|James Frey (Photo Credit)|
What am I afraid of here? That James is writing about himself. Let me explain: Frey's main character, Ben, is "flattened by a piece of plate glass" that falls on him at a construction site early in the story. He survives and wakes from a coma to find that he has become a miracle worker. Could the plate glass be a metaphor for the anvil of wrath that fell on him after A Million Little Pieces was exposed as largely fictional? Apparently, he was so hounded by photographers and class-action lawsuits following his harrowing dress-down by Oprah that he was forced to take refuge in France. Now, let's look at his 'post-crucifixion' experience: he's still part of the literary world because people still write articles about his production. I would say his status as literary outcast (a title that frequently preceeds his name) is--if not always, then frequently--in air quotes. Sure, it's used as often for him as Mr. or Ms. is for others, but it's what perpetuates his bad-boy caché. Didn't he previously color himself as an outcast--a recovered outlaw, who saw the light and cleaned himself up?
Remember, the man refers to himself as Big Jim. Yes, yes, this may be an attempt to heal the wounded soul and to project an image of vital importance, but still....outcast? I'm skeptical. In 2007, Harper Collins published Bright Shiny Morning. In 2010, he co-produced (again, involving controversy over the exploitation of MFA candidates seeking publication) the movie I Am Number Four.
Well, let's take a look at Frey's description of Final Testament. Specifically, try out this explanatory line from Frey's site:
"[Ben] proceeds to roam the city and surrounding areas, reuniting with estranged family members, shooting buckets of miracle cum into the orifices of a wide variety of women and men who afterward will be happy forever, denounces the Bible and other organized religion, speaks to the entity humans understand to be God and tells them that He isn’t going to save them, warns that the end is nigh, generally has a good time doing whatever he fancies, and advises others to do so as long as nobody gets hurt." (Frey)

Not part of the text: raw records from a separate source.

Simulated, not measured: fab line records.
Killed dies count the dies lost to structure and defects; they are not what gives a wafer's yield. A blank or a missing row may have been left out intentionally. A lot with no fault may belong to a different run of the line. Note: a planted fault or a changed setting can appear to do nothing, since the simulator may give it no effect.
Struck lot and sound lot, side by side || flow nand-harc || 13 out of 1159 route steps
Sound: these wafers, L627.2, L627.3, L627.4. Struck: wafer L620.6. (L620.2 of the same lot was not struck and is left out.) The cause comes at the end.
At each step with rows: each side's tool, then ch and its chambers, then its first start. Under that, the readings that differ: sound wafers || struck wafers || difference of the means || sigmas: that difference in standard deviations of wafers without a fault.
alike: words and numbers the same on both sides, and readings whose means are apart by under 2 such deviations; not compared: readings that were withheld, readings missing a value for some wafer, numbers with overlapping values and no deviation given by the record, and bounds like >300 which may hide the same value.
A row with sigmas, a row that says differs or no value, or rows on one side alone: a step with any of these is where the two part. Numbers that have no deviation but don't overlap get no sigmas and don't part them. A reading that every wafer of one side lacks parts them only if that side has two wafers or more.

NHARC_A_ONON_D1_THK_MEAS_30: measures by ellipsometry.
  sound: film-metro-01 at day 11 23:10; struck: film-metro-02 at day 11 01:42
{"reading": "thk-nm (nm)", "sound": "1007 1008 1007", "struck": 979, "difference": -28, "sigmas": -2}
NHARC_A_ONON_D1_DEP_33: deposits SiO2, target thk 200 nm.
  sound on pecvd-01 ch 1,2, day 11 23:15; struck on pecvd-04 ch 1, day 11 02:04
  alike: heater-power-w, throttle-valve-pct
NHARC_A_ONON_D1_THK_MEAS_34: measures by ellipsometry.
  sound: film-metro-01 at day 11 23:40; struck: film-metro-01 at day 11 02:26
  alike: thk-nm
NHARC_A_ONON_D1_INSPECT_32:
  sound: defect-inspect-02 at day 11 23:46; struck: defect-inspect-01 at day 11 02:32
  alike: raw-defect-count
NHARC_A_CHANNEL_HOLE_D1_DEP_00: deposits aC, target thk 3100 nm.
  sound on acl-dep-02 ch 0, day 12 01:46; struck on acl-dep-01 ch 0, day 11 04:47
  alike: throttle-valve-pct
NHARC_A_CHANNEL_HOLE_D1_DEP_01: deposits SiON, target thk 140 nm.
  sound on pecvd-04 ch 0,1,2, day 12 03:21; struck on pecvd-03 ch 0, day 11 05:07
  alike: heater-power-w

Really, the scary thing is--even if this is a veiled self-portrait of Frey and his virtual resurrection in the literary world (by entering through the high art door propped open for him at Gagosian)--it also points to the tacit message that devalues the notion of the future. Even though it's been positively reviewed by The Financial Times, the book's message seems filled with overwrought millenial angst and appears entirely devoid of hope. It's a message all too familiar, too overplayed in the popular media, which can be every bit as scurrilous and venal as Frey himself has been accused of. So then--what more can we really learn from this book that hasn't already been communicated by other means? Is there something to the book's theme and aura besides controversy?
It brings me right back to a question I often ask myself: what is the role of the writer in society? Do books like Final Testament contribute to constructive dialogue, or is it just another product on the conveyor belts at Big Jim Industries?